Connected Graph , common vertex proof Suppose you have a connected graph $G = (V,E)$ that has no path of length more than $2012$. Prove that any two paths $G$ of length $2012$ have a vertex in common.
My Attempt: 
Suppose for contradiction that two paths $P_{1}: v_{0} v_{1} v_{2}....v_{2012}$ and $P_{2}: u_{0} u_{1} u_{2}....u_{2012}$ share no verticies. Since the paths are connected, there must be a path of atleast length $1$ starting from some vertex $v_{i}$ of the first path $P_{1}$ and ending at some vertex $u_{j}$ of the second path $P_{2}$. $i$ and $j$ are some value from $0$ to $2012$.
I don't know where to go from this point.

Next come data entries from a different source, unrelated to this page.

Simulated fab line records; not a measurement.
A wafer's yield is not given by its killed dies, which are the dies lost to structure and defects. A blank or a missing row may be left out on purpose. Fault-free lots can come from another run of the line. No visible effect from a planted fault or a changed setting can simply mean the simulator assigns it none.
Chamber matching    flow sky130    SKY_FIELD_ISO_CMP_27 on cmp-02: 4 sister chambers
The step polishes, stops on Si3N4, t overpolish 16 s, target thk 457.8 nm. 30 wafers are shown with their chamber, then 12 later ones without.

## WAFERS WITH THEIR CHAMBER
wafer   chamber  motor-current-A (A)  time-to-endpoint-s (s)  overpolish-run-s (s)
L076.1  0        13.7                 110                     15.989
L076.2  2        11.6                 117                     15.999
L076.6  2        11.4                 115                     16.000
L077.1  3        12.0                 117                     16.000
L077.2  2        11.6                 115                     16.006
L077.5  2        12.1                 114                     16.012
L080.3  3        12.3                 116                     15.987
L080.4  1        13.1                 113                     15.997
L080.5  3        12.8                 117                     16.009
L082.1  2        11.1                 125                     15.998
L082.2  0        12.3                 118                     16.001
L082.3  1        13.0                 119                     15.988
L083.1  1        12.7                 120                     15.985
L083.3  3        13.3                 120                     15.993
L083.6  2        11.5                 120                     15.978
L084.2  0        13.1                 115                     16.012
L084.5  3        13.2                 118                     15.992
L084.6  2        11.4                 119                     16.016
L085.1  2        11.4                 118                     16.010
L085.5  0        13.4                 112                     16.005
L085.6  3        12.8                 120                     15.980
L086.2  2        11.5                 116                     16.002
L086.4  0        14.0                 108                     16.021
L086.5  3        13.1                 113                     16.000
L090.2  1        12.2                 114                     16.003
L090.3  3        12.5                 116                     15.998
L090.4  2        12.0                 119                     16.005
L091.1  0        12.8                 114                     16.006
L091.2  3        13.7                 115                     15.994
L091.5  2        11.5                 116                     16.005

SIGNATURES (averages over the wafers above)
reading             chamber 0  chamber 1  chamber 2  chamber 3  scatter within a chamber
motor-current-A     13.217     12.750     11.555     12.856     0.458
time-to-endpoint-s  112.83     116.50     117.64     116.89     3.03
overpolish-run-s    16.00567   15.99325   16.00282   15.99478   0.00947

 A: Continuing on your idea: there must be a path $P_3$ from $u_i$ to $v_j$ for some $i$ and $j$ that is internally disjoint from $P_1$ and $P_2$ ($P_1 \cap P_3 = \{u_i, v_j\}$ and $P_2 \cap P_3 = \{u_i, v_j\}$). Now let $P_1'$ be the path among $u_1 u_2 \dots u_i$ and $u_i u_{i+1} \dots u_{2012}$ of greatest length, and let $P_2'$ be the path among $v_1 v_2 \dots v_j$ and $v_j v_{j+1} \dots v_{2012}$ of greatest length. What can you say about the length of $P_1'$, $P_2'$, and $P_1' \cup P_2' \cup P_3$? 
A: Hint: consider two disjoint paths of length $2012$, from $a_1$ to $a_2$ and from $b_1$ to $b_2$. Since the graph is connected, there is a path from $a_i$ to $b_j$ for $i,j\in\{1,2\}$. Assume that all of those paths have length less than or equal to $2012$ and force a contradiction by showing that the paths from $a_1$ to $a_2$ and $b_1$ to $b_2$ must have length strictly less than $2012$.
A: The vertex $u_i$ partitions the path $P_1$ into two paths, one of which has at least half of the edges of $P_1$.  Similarly, the vertex $v_j$ partitions $P_2$ into two paths, one of which has at least half of the edges of $P_2$.  Obtain a path of length more than $2012$ by joining the longer part of $P_1$ with a $u_i-v_j$ path and the longer part of $P_2$.